About halfway through the movie Cyrus, it occurred to me that the title character could be interpreted as a metaphor for problems people develop in their relationships. The metaphor is simple, but then so is the movie. Your “Cyrus” could be your girlfriend talking in her sleep all night, saying “I hate you”, or something; it could be your girlfriend spending all her time with her ex-boyfriend; it could be your chronic unemployment. It could probably be all of those things at once. Which is partly why, despite it being a perfectly charming and funny and entertaining film, I can’t help but feel weird about Cyrus.
Let me explain: Were it not for Molly’s sheltered and possessive son Cyrus, she and John would probably have a loving and happy relationship. But, of course, relationships aren’t that simple; their problems can’t be attributed to one thing. Relationships are made of problems: big problems, small problems, nuanced problems, old problems, new problems. People are endlessly complicated and this usually makes it hard for us to deal with one another.
This isn’t the case with Cyrus.
All of the actors are great. Here, the problem here is with the script. At the beginning of the movie, John is just a depressed dude who’s been divorced for seven years. His ex-wife is his best friend. It’s sweet. While at a party, he gives a girl a whole speech about how he’s been in a bad place but he thinks that he’s still a pretty good guy. Although it sounds contrived, the speech actually comes off as pretty buyable.
When John falls in love with Molly, his depression disappears. And, were it not for Cyrus, they would likely be happy for ever after. It’s a very Hollywood kind of motif; the viewer is treated to a fantasy world in which the “Cyrus” (stick with the metaphor, here) is clearly identifiable. Reilly truly wants nothing more than Molly. He doesn’t even want his ex-wife to feel jealous. He’s just the nicest guy in the world.
My favorite moment in the movie is toward the end, when Cyrus goes to John’s house and knocks on the door and John goes off on him, yelling some pretty mean shit. No longer Mr. Nice Guy. This is the only time we see the real pathos of this character, the seven years of loneliness and depression that have left him so vulnerable that he’ll give up on Molly because he can’t be hurt again. This moment of irrational, irate emotion is the closest Cyrus gets to doing that thing that only very good movies do, where they have the all-around likable character make some terrible choice and the whole audience just gets so caught up thinking, “No, don’t do that!”
John and his ex-wife have a much more compelling relationship. They have stayed close friends and still call one another before making any major life decision. John is able to care about his ex-wife and not have it be a problem with Molly. It reminds me of the relationship the main character has with his ex-wife in Don DeLillo’s Americana:
Divorce is a wonderful invention, much better than protracted separation or murder. It destroys tension. It liberates many wholesome emotions which had been tyrannized by the various mental cruelties. Divorce is the most educating route to a deep understanding between two people. It’s the second and most important step in arriving at a truly radiant form of self-donative love.
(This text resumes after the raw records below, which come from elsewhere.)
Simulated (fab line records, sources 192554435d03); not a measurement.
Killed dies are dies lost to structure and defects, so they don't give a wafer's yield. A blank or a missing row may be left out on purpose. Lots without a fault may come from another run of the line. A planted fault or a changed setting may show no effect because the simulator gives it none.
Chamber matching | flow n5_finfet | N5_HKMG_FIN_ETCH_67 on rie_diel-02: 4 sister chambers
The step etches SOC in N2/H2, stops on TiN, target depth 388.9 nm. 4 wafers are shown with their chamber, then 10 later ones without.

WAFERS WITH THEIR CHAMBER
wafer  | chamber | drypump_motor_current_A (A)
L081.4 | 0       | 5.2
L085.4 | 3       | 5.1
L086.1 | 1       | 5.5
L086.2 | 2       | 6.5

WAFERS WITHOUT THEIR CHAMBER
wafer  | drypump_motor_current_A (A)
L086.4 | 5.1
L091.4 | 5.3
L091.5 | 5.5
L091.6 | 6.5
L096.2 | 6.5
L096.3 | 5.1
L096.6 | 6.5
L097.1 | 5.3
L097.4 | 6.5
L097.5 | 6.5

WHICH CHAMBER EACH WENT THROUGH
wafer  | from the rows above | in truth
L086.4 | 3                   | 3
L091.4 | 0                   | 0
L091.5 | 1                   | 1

Molly and Cyrus are as one dimensional as John. The weird, new agey, way that Molly has raised Cyrus has made him a sort of man-child. Because he’s maybe somewhere between eighteen and twenty-one, his sense of humor is pretty odd; he knows about sex and stuff, but he’s still pretty immature. It’s definitely a clever way to achieve awkward humor. But, beyond that, the Duplass brothers didn’t conceive much in the way of character development.